Everywhere, assaults on freedom and free speech are going full blast. Violent True Believers are on the march as others, even if less overtly barbaric, provide cover, an excuse.

For example, the State University of New York at Binghamton has cooperated with left-wing thugs to suppress conservatives.

The mob stole or destroyed posters and the table students were using to promote an appearance by Arthur Laffer, the noted supply-side economist. The same mob also disrupted the lecture itself. A lawsuit brought by the victimized students accuses officials of failing “to take action to defend College Republicans’ constitutional rights” and supporting the “physically abusive actions of the College Progressives.”

Another student under attack is Austin Tong. Recently, the Foundation for Individual Rights in Education (FIRE) has been going to bat for Tong, a Fordham University student suspended for social media posts.

One is a picture of Tong holding (not pointing) a legally owned rifle, intended to draw attention to the Tiananmen Square massacre. The other shows black police captain David Dorn, who was murdered by looters. Its caption chastises members of the Black Lives Matter movement for apparent indifference to Dorn’s fate.

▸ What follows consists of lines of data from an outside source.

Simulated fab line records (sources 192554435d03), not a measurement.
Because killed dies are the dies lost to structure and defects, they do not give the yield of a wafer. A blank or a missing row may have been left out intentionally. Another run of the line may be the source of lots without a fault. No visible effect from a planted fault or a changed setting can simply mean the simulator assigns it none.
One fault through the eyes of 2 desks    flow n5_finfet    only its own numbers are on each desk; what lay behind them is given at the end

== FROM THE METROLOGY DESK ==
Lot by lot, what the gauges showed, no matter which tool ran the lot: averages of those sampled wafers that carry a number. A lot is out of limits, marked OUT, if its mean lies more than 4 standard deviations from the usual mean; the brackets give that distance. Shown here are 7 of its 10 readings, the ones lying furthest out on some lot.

Before suspending him for “bias” and “threats,” university personnel showed up at Tong’s house to interrogate him about the posts.

Tong is unapologetic, and FIRE says that Fordham has “acted more like the Chinese government than an American university, placing severe sanctions on a student solely because of off-campus political speech.”

Far from isolated cases, unfortunately.

This is Common Sense. I’m Paul Jacob.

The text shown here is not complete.